Groundwork being laid for second lithium mine

Horní Slavkov, photo: Horní Slavkov municipal office, CC BY-SA 3.0

Plans are afoot to mine lithium at Horní Slavkov, West Bohemia, which has double the deposits of a mine at Cínovec in the north of the country.

Horní Slavkov,  photo: Horní Slavkov municipal office,  CC BY-SA 3.0
Cínovecká deponie, a company controlled by Czech billionaire Karel Janeček’s investment fund RSJ Investments, already possesses all the necessary permits needed to mine lithium in Cínovec, a former mining town in the Krušné (Ore) Mountains near the German border in north Bohemia. Work is due to begin there in two years’ time.

Now Sanaka Industry, which is also owned by RSJ Investments, is seeking to mine the valuable element at Horní Slavkov, near Sokolov in West Bohemia, the business daily E15 reported. The site is at a waste pond left behind after the mining of tin in the area.

This month the project won agreement from the Czech Ministry of the Environment following the conducting of a binding environmental impact assessment.

Novinky.cz reported that under the environmental impact assessment lithium should be mined on an area of around 23 hectares at Horní Slavkov.

A proposal to mine an area of over 44 hectares was rejected, as was the idea of extracting lithium in only two parts of the waste pond, the news site said.

A spokesperson for Sanaka Industry, Martin Frýdl, told E15 that a mining platform would now have to be established at the waste pond. The company may make a mining application in around a year, he said.

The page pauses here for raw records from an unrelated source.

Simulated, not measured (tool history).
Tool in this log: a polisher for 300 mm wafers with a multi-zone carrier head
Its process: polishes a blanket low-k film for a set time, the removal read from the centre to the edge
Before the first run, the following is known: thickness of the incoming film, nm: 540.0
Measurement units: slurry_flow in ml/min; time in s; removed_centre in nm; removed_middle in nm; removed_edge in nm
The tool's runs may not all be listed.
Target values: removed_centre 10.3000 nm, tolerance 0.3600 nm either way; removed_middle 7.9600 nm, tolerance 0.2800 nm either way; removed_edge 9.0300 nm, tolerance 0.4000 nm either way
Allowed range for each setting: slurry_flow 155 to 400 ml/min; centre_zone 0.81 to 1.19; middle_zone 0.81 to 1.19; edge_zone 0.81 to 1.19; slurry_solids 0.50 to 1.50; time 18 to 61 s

There is estimated to be twice as much lithium at Horní Slavkov as at Cínovec, with a geographical survey suggesting that it contains up to 5,400 tonnes of pure lithium.

Plans are to mine the site for 13 and a half years. Each year Sanaka Industry aims to process 360,000 tonnes of raw materials, which should produce less than 65,000 tonnes of lithium concentrate. It is used to make lithium carbonate, which is in turn used for battery production.

Lithium,  photo: Tomihahndorf,  Public Domain
At a town hall meeting last year some residents of Horní Slavkov expressed opposition to the extraction of lithium in the area, citing fears of heavy truck traffic.

For this reason one of the Ministry of the Environment’s demands is that extracted ore must be transported to a railway siding by conveyor belt, E15 said.

A partner in the project said last year that RSJ Private Equity would seek a strategic partner for the mines in Cínovec and Horní Slavkov. However, Mr. Frýdl of Sanaka Industry said no major negotiations were taking place at present as the company focuses on launching operations.

The Czech Republic possesses around 6 percent of the world’s supply of lithium, E15 said.

In addition to the Czech project, a company named Geomet, owned by Australian investors European Metals, is preparing to mine lithium underground at Cínovec.

Lithium is in high demand as it is used in the production of batteries for mobile phones and electric cars.